Design Thinking Process

Building Design Systems: A Case Study

Building Design Systems: A Case Study

During our recent engagement with Keller Williams, we had the opportunity to help define the future of the KW Technology suite. This suite of products aimed to enhance the workflow of their 20,000 person network of Real Estate Agents across the United States and abroad, and ranged from a CRM to an AI personal assistant.
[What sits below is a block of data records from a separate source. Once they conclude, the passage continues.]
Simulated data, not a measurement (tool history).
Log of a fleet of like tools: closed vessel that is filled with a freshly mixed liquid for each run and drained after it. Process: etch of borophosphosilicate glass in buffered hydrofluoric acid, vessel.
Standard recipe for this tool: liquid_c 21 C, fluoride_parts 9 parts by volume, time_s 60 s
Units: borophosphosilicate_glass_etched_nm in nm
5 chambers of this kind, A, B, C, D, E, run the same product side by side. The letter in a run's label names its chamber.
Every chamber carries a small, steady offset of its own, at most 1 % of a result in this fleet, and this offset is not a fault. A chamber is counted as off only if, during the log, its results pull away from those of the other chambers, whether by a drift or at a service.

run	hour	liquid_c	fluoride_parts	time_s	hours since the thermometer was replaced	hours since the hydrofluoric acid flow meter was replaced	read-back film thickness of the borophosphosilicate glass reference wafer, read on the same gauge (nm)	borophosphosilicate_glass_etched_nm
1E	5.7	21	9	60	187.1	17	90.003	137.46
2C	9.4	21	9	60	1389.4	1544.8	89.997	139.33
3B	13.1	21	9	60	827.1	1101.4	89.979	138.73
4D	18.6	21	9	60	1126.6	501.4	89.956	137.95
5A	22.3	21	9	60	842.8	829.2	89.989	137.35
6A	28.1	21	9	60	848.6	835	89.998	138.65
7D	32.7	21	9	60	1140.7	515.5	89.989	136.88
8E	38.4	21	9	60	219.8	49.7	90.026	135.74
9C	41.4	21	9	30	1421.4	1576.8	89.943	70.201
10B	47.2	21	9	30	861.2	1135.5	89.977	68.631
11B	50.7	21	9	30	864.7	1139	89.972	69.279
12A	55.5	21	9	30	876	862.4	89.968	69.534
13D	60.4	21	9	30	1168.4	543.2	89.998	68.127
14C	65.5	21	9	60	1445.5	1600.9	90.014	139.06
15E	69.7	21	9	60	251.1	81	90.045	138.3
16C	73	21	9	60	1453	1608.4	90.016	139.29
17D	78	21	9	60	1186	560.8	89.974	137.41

While designing these products, we established a set of design principles to create consistency across each of the tools within their product portfolio. As the products gained complexity, we found the documentation of these principles to be increasingly challenging. To increase visibility and documentation across the team, we built a web-based design system that included our guiding design principles, component library, and overarching brand guidelines. This gave us a tool that would allow consistent implementation of these principles across a multitude of platforms and mediums.

Understanding the Problem

To begin, we needed to understand who the users of the system would be, and uncover what their current pain points were when working and designing within their current workflow. This included members of several different teams, including development, design, and product. During this process we uncovered many crucial perspectives on how internal teams currently approached building new products and how certain aspects could be improved.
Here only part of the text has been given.